7.5" OD pipe? Could this be tubing? There is no pipe rated at 7.5"[ ]OD, or that actually is 7.5"[ ]OD.

What BUGGAR is telling you is that aluminium 6061-T6 is heat treated. The material in the vicinity of your weld is the much weaker aluminium 6061-0.

--
JHG
 
Ok I snagged a AA Design Manual.

Base Metal

Rn=FnBM*ABM
Rn = Nominal Strength
Weld Metal
Rn = Fnw*Awe

Since the this load case is in Shear both equations end up being having the same variables

FnBM= 0.6*Ftuw
ABM = Sw*Lwe


Ftuw = 24 KSI as defined by the manual

Sw = .375 as the thickness of the minimum part as a full penetration groove weld
Lwe = Effective length -> Weld parallel to shear -> perimeter = 2*Pi*r

ABM = 8.835 IN^2

FnBM = 14.4 KSI

Rn = 127,224 lbs


 
The manual calls out ultimate strength dropping down to 24 ksi as welded. I will be artificially aging the material to bring the weld back up to 42 ksi ult. I don't exactly know what the base material will be since its probably a combination of the filler and base but the as welded number should give plenty for an FOS.

Yes it is tubing.
 
Check AWS for appropriate electrode and filler specs.
Do you need to artificially age the material? When we weld structural aluminum structures, we design around the as-welded strength with no post treatment. How do you artificially age your parts?
 
Are the loads really purely tensile, or bending?
 
The process requires it to be be elevated to a temperature of 350 degrees for a few hours. It will see a 55 kip tensile force. So roughly a 2.3 FOS.

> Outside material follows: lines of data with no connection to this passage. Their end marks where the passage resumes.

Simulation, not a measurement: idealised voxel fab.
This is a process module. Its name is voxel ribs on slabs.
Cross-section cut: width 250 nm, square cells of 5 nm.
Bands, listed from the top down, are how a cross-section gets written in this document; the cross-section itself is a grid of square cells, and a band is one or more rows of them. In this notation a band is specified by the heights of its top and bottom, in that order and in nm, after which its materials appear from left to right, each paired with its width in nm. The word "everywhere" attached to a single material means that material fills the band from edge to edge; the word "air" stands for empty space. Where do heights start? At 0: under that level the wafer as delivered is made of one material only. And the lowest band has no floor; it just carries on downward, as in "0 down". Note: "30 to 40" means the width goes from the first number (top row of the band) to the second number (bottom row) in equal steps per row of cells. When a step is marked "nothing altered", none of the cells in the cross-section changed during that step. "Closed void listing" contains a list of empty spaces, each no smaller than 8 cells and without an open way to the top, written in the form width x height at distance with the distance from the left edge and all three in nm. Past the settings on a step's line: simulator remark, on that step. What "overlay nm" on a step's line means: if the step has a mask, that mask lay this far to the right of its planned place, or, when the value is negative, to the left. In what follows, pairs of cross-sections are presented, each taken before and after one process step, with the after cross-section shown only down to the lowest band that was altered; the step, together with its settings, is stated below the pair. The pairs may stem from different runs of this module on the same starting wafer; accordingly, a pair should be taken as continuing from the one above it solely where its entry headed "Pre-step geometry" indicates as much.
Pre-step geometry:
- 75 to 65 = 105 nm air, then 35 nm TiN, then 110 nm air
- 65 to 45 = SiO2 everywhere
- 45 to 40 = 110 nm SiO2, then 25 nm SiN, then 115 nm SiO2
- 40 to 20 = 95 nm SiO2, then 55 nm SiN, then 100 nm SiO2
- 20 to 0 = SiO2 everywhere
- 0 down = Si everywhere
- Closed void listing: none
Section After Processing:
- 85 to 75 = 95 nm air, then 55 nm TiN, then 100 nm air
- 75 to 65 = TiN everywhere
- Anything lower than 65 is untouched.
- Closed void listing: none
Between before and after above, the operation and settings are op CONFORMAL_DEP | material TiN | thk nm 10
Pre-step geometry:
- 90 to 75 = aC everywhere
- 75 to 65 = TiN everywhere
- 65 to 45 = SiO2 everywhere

The only bending that will occur is due to the bolt heads being an 1.5 inches away from the weld but the bolted connection should be stiff enough that it will act very much in tension.
 
"...The only bending that will occur is due to the bolt heads being an 1.5 inches away from the weld but the bolted connection should be stiff enough that it will act very much in tension. "

That depends on the bolt pattern doesn't it? For your assumption to be true, the bolts should be closely spaced... ...more than 12 bolts required.


STF
 
"It will see a 55 kip tensile force."

Is that loading steady state/static? Or is there some variation that will make fatigue resistance important?
 
Tmoose, good point. What does artificial aging do to the endurance limit? Is it the same as T6 from the mill?
 
55 kip is the maximum it will ever see and will be a rare load condition. 20 kip would be normal. What effect does heat treatment have on fatigue resistance?
 
Our experience with welding 6061T6 has been poor at best, and I am not a welding expert- but I do know this to be an issue from experience. Be careful, as this material is known to have a hot cracking risk. The right filler metal is essential, as is using enough of it, and that choice of filler metal may affect the strength of the joint (negatively) in order to reduce the hot cracking risk. A weaker but crack-free weldment is likely to give you better service.
 
boo1- that fatigue data is for a forged 6061-T6 material. Those s-n values are much higher than you will get in the HAZ of fusion welded 6061-T6 pipe that was likely continuous cast.

By the time you apply a knockdown factor for the weld joint and allow for fatigue life, the max tensile stress you should have is probably less than 20ksi.
 
Fatigue life of the 6061-T6 welded is controlled by the geometry of the welding profile, whereas tensile properties rely
on the degree of microstructural transformations that occur in the HAZ.